A year of work in progress – day 215

Day 215 – 12 December 2014

Number nine on my list of ten things to achieve this year was to finish my book. Well technically this one is in the bag. I’ve finished it but haven’t published it. I keep meaning to read it through and am thinking of publishing it for the Kindle. I just haven’t got round to it and wonder if there is something holding me back (perhaps because it is no good). Does this count?

The book is called is called ‘Guerrilla Working’ and like all books these days has a sub-title ‘Make the most of your talent by breaking the link between where you work and what you do’. It is fifty eight thousand words long which makes it either a short book or a very long pamphlet. I’ve also written one hundred and twenty thousand words in this blog so far, however and so I could argue that I’ve achieved this one twice.

Today we had one of the three away days that we have planned with the Senior Leadership Team. We held it in the magnificent Town Hall in the centre of Durham. As is tradition now we all went for a festive lunch.

The restructure is coming to its conclusion and this means we have sorted the savings required up until March 2017. Anyone who has been following the news will know that this is not the end of our period of austerity yet we have a window of two years of relative stability ahead of us. We need to use this as an opportunity to set ourselves up to become the organisation we need to be for the next five years, hence the away days.

I started by trying to set the scene. Our market is changing very rapidly and it will only get worse or better depending upon your perspective. Our management structure has served us reasonably well to bring us to where we are but the future is going to be a whole new ball game. We are going to have less money and less resource but higher (or at least different) demand from both within our organisation and from our customers. There are going to be huge advances in technology, some of which we will not be able to imagine. Above all there will be an (uncontrollable) explosion in the amount of data in play.

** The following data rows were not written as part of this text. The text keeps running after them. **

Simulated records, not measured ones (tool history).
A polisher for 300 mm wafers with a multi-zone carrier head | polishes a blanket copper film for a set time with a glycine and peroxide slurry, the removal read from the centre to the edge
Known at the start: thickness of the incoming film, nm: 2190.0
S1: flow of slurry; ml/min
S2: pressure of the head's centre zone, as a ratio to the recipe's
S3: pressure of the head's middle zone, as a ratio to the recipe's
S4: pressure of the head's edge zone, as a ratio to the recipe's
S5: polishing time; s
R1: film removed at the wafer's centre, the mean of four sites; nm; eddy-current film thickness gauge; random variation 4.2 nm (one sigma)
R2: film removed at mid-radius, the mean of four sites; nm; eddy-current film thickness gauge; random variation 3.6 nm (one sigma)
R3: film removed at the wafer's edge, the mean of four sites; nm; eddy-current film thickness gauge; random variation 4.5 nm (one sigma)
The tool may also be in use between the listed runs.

This led to a useful discussion and I added to the list. I followed this with my thinking on the overall approach to business that we need to adopt, describing a leadership layer, a management layer and small teams of skilled individuals, or companies that can ebb and flow between our differing priorities. We also need to consider how we can turn resource on and off as demand peaks above our core ability which may lead us to playing a more commissioning role in future.

Clearly it is early days yet and there is a long way to go but we agreed the things that we needed to get on with which will set our stall out for our next meetings in January. I promised to type up the notes but I hope I can read them as my writing is getting much worse since I’ve stopped using a pen.

Learning points for today: There’s a juggling club in Durham; you can get catalytic jeans but not underpants as they need light to work; ‘tis the season of wasted storage and bandwidth and; Thai is not really Christmas food.

Today’s enjoyment rating 7/10 – a start but a long road ahead.

2 thoughts on “A year of work in progress – day 215

  1. I’m all in favour of mobility and using technology to assist us with our jobs, ultimately using it as a tool to achieve our real goals, however sometimes it’s not used in the most effective or intelligent way. Today four people covered the service desk, yes we could have taken our laptops and worked from a remote office and been guerrillas or do what we did, use the technology that enabled us to provide the service without leaving our desks. Attitudes and culture are far more of an obstacle than technology, We’ve all been able to work from anywhere with a Wi-Fi for years, I literally fixed a service desk job from Barcelona six years ago with a laptop and hotel Wi-Fi.
    I read one of the articles you posted on Twitter and there are just too many obstacles within the structure and bureaucracy of Local Authorities to provide the most effective service possible. People with a different or possibly radical viewpoint are stifled and there ideas are smothered in favour of traditional methods because we’ve always done it that way.
    I wonder how many of your peers have embraced the ethos of being able to work from anywhere, based on my experience of County Hall being the center of the Universe I’d have to say very few. Why would they give up their parking space for a start?
    Buildings must rank as one of the most costly liabilities a large organisation has, why do we have a tiny percentage of home or mobile workers? In a digital world of services being always on and available why do we work 9 ’til 5? Why do I have to print, sign, scan, and email a document to you so you can print, sign, scan an email it to payroll?
    IT Awareness days are held and only a handful of people turn up, the next day we get the same amount of service desk calls as always for topics like “how do I setup email on my phone?”
    IT has the skills, knowledge and demonstrable abilities to save large organisations huge amounts of revenue and improve processes and performance but for the large part we are regarded as people who fix printers and install software. Your Twitter article mentioned IT not being at the big table, well more fool them, or us.

    1. Sorry Andrew that it has taken me so long to respond. I feel and share your frustration. I have tried to lead by example and have been unable to persuade any of my colleagues to come on board at Head of Service level though I have a few people picking up the cause that I see from time to time. My view is that we should use technology when we can (and nothing is that new) and we should use people when it is best (especially to do the things machines can’t). We need to persevere and keep the faith.